Wednesday, June 3, 2009

may i see your contact sheets?

for my final project in photography, i decided to make an idea i had ruminating in my mind for some time, into reality. the idea was this: to do a photo shoot that was reminiscent of 1920 french nude postcards, except that the models would be wearing black lace panties, corsets, tights ect, and perhaps in some frames nothing at all.

who were the models? me and daylily. sister c was supposed to be the third but due to her crash injury (big gash in forehead) she opted out.

because of the depth of my excitement for the shoot, i put a motherload of thought and effort into making a decent set, appropriate erotic outfits, and even invested in yards of black lace and black cotton fabric.

i was pumped. the day came and passed. everything went fairly smoothly, and i was sure i had gotten some good pictures.

a few days later, when i had a big chunk of free time, i decided to develop the three rolls of film i had taken, and enlarge some of the decent ones. i developed the film alone, and without incident. but when the time came to start enlarging some pictures, my professor came into the photo lab.

i greeted him (description: young, glasses, more sensitively effeminate than ruggedly mannish)and instead of responding and leaving me to my own devices he kept walking over to my station.

-so how's your project going?

+oh, good. i did a shoot over the weekend and took three rolls, so i hope i got some good pictures.

-what is it that you did?

+oh, well. (i hemmed and hawed). my idea was to do a shoot reminiscent of the 1920s burlesque and pinup girls and such. with lots of black lace. (i tried to stay in safe and tactful zone).

-oh really? may i see the contact sheets when they're done?

my eyes shuttered as my tongue stuck to the roof of my suddenly dry mouth. like someone right before death, my photo shoot flashed before my eyes.

daylily naked, daylily with corset and panties, ME with playboy-esque black bunny outfit, ME with only tights and black lace panties... you get the picture.

ME.

+uhhhhhhhhh... sure. (what was i supposed to say?)

i zoomed into the dark room, where i sequestered myself for the following three hours. every time i ventured out of the safe haven, i peeked my head out of the curtains and scoped out the working area. professor absent? i went out. professor present? i slowly retracted my head and sped back into my cave.

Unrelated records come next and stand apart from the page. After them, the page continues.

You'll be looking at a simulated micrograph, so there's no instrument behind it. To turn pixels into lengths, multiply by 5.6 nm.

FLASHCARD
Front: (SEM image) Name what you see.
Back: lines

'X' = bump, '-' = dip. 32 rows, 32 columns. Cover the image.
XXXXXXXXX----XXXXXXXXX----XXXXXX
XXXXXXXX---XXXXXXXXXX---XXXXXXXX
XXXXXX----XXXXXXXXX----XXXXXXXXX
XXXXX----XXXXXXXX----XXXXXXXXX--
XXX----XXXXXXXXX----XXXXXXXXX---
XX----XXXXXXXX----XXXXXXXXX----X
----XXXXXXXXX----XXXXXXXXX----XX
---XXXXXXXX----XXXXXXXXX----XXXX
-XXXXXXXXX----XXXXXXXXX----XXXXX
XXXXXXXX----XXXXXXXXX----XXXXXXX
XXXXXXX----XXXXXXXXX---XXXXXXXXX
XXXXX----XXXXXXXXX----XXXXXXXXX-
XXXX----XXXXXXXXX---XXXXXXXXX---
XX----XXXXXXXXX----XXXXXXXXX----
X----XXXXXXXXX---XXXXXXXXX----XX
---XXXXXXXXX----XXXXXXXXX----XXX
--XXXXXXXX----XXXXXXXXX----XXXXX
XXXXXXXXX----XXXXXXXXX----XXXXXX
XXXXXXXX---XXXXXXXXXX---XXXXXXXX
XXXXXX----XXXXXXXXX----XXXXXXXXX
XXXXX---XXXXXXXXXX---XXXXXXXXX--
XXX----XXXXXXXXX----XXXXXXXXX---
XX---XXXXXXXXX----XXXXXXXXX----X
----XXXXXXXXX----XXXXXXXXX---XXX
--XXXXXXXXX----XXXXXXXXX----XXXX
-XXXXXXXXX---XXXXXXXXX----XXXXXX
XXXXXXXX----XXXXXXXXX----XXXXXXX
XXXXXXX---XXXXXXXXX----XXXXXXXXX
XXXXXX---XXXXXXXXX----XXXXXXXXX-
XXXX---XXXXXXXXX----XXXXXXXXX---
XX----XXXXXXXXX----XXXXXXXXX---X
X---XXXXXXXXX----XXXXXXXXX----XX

once when i had to go out into the light and check on the test strip i had made, i unwittingly went out. i glanced at the tables. professor and teacher's aide present and talking. whipped my head back to me test strip, strove to look extremely focused and busy. and marched straight back into the dark room. throwing open the curtains as i went.

having passed that crucial day unscathed, i now feel that my contacts will remain pure from the professors gaze. if he happens to request a viewing, they are officially lost, retired, gone, back at home, ect...

1 comment:

terraworks said...

OMG this is too too funny. I can not even IMAGINE what I would of done!